Big question now... WHY WHY WHY did the designers make the PICAXE system an interpreter based system and not just a bootloader-based system? If the software claims it can convert BASIC to Assembler, then they could have been capable of just having a bootloader that can download the compiled code if download is pressed before applying power to the PICAXE and then execute the code like a normal PIC. Maybe meLabs paid Rev-Ed to not do that because their massively overpriced PicBASIC compiler would no longer get any sales.
 

MartinM57

Moderator
You're welcome to wander off to Arduino-land if you feel hard done by with Rev-Ed's technical decisions (and the background to PICAXEs that you (and many of us) may not be aware of) and you want a bootloader-based relatively easy-to-use entry point to more powerful technology.

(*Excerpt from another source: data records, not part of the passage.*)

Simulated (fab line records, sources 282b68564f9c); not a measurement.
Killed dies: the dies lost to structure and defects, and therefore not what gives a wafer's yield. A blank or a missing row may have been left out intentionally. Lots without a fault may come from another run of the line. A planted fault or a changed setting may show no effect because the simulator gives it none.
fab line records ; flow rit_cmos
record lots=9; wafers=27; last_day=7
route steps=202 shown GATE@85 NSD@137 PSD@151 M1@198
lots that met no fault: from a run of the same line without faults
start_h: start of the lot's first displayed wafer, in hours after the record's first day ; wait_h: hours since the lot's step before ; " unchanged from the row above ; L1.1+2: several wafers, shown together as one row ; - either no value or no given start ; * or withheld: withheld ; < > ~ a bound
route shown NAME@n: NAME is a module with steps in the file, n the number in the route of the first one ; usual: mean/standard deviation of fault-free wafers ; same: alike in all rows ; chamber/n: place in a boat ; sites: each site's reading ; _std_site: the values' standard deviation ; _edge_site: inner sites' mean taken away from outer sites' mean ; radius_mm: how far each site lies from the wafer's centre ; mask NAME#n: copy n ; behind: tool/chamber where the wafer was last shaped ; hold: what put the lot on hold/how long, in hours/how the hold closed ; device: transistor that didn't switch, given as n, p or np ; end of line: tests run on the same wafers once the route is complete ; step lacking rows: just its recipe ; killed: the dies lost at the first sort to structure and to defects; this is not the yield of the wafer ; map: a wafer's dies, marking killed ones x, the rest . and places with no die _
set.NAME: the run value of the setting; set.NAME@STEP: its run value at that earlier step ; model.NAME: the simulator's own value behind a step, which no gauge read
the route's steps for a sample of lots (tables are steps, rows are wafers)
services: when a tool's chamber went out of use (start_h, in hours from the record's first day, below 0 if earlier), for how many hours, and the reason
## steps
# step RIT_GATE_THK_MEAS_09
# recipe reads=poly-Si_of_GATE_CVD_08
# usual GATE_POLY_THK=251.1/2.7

Using the wrong tool for a job is as much/more a fault of the person choosing the tool than the deficiencies in the tool itself...;)
 

nick12ab

Senior Member
You're welcome to wander off to Arduino-land if you feel hard done by with Rev-Ed's technical decisions (and the background to PICAXEs that you (and many of us) may not be aware of) and you want a bootloader-based relatively easy-to-use entry point to more powerful technology.
That may be what I need to do if I want to make the text speed on the GLCD any faster. The standard Arduino has 28 pins so will be suitable for the GLCD driver and the chip alone costs around the same as a PICAXE-28X2. Better still, basic to c converters exist and buying a new microcontroller system will be worth it when the 16MHz Arduino is probably around the equivalent of a 3GHz PICAXE.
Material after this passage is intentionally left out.